Monday, Nov. 05, 1984
They're Puttin' On the Glitz
By Richard Zoglin
Bitches, saints or role models, TV's glamour queens ride high
Alexis, daahr-ling. Of course we know that you and Dynasty are simply the last word in TV glamour. But have you noticed the crowd you have attracted lately? That nasty Morgan Fairchild on Paper Dolls makes and breaks the careers of models half her age with the flick of a fingernail and looks smashing while doing it. The women of Dallas have taken a page from your book and hired their own designer to come up with dazzling new outfits to wear around Southfork. Even TV detectives, for heaven's sake, are starting to look like fashion spreads in Vogue. Jennifer O'Neill trots off to swank locations around the world posing as a fashion photographer in Cover Up. Lynda Carter and Loni Anderson play a former debutante and a working-class woman who team up on Partners in Crime, but from the outfits, who can tell which is which?

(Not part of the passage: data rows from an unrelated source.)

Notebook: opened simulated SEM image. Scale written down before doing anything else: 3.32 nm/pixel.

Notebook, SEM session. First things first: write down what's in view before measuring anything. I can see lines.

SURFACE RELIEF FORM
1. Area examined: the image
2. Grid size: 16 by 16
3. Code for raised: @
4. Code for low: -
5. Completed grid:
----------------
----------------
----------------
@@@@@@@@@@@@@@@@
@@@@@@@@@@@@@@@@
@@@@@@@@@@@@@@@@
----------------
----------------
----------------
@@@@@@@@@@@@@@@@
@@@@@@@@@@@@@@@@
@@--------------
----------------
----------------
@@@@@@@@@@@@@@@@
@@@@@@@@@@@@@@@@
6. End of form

Glamour is the rage this fall, and prime time is overflowing with ornately dressed, immaculately coiffed leading ladies who glide through fabulous worlds of wealth, power, romance and high-style intrigue. Some of them, such as Fairchild and Dina Merrill in Hot Pursuit, are campy bitches modeled after Joan Collins' conniving Alexis Carrington Colby. Others, like Dynasty's Linda Evans and Dallas' Priscilla Presley, are equally fanciful angels of goodness and nobility. Still others, like this season's spate of high-living private eyes, are just girls who want to have fun. But all of them embody a new ethic of elegance, opulence and artifice unlike anything TV has yet seen.
To be sure, a few down-to-earth, relatively realistic females have gained a foothold in prime time, on such shows as Cagney & Lacey and Kate & Allie. Moreover, several of the season's glitziest newcomers--like ABC's Glitter, which was taken off the air after just three episodes--have been struggling in the ratings. But Collins and her sisters in silk and satin are clearly setting the dominant style of high-gloss femininity, and their ranks are growing. Gina Lollobrigida has joined the cast of Falcon Crest, and Ali MacGraw will appear on Dynasty later this season. Yvette Mimieux will star in a midseason show on NBC called Berrenger's, about a posh New York City department store similar to Bloomingdale's. And Angie Dickinson and Candice Bergen head the cast of Hollywood Wives, an upcoming ABC mini-series based on Jackie Collins' spicy bestseller.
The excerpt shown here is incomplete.